Mind the Gap
- motleymagazine
- Apr 15
- 3 min read
By Adam Murphy

I get the train into college every morning. It stops in Midleton at 7:38. Arrives in Kent at 8:08. That gives me thirty minutes. Half an hour to pass the time as the fields whiz by out the window. For the first few months this meant being on my phone, scrolling reels, or the NYT mini games. Then it was a book, or a look over my notes. After a while it gets stale, it all feels like a loop. The same fields, same games, same staring at your phone and waiting for the thirty minute intermission in your life to be over. It’s like a loading screen. Nothing happens here.
The rumble of the train on the tracks is the only evidence that time passes at all, all the fields look the same, sometimes I forget which stop we’re at and have to peer around someone to check. I go from my town, my home, places I know, streets I could walk with my eyes closed, to loud cars, pedestrian lights, people traffic, tall buildings and unfamiliar places. It’s as if I’m on a gradient between the two worlds. The old and new, two faces of the coin of my life. But what about the time in between? The side of the coin, the gap, the half an hour each way I spend suspended between the two? Am I in a third place here, or like Schrödinger's cat, somehow in both at once? If my life is split between two places, this is the intersection, either both or neither. But what to do with the time? Something new, something familiar, something half known, a skill learned and forgotten many times over. I sit writing this on the train, unsure if this is what counts. Is this the best use of the time I have here?
This writing is my only evidence of being here, this train bears no mark of my existence, yet it has captured my mind recently like a hopeless crush. I cannot avoid this time, it is a necessary part of my life, yet somehow feels completely pointless. An unavoidable tedium, to get through this same scene day in, day out. In twenty, thirty years time, will I remember this feeling? The hour I spend every day waiting, in limbo between my two places. What is there to remember, is the sheer uneventfulness of this time somehow noteworthy in itself? What will I have wished I did this time? Maybe nothing is the right answer, maybe looking out at the world through the window, not waiting for the time to pass but being present, maybe that is the best I can do. Do I need to try something new? Is the answer to my problem simply that the problem does not exist? Is the ad break of my life not just as important as the rest? I’m seeking a solution to boredom, something fresh, something to decide which side of the coin this journey falls on. I do this under the assumption that boredom requires fixing, that it has no benefit. I don’t appreciate the boredom, but is it not the thing that makes me crave novelties?

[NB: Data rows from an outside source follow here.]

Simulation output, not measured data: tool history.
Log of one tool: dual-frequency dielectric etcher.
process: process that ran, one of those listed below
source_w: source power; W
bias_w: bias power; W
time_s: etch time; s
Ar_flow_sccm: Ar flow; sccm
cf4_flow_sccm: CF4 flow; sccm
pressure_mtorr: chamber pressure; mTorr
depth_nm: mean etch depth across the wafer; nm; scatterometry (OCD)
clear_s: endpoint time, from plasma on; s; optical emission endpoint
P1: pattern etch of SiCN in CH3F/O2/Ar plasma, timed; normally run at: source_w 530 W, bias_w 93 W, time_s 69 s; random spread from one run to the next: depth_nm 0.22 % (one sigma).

If I delete this part of my life, upset the equilibrium, which way will the reaction go? Do I stand to lose something by sending biased parties into no man's land? Are my notes or my books battling for control over something neither should own? I’ve been unfair to this train, to what it represents–a neutral party, the one part of my life belonging only to me. I need to be grateful, for the break, the escape from my worlds that this train provides. For now I’ll keep my Switzerland, my depletion layer, my gap between old and new. I’ve found a new way to be bored. Novelty and boredom, love and hate, yin and yang. I need one to enjoy the other.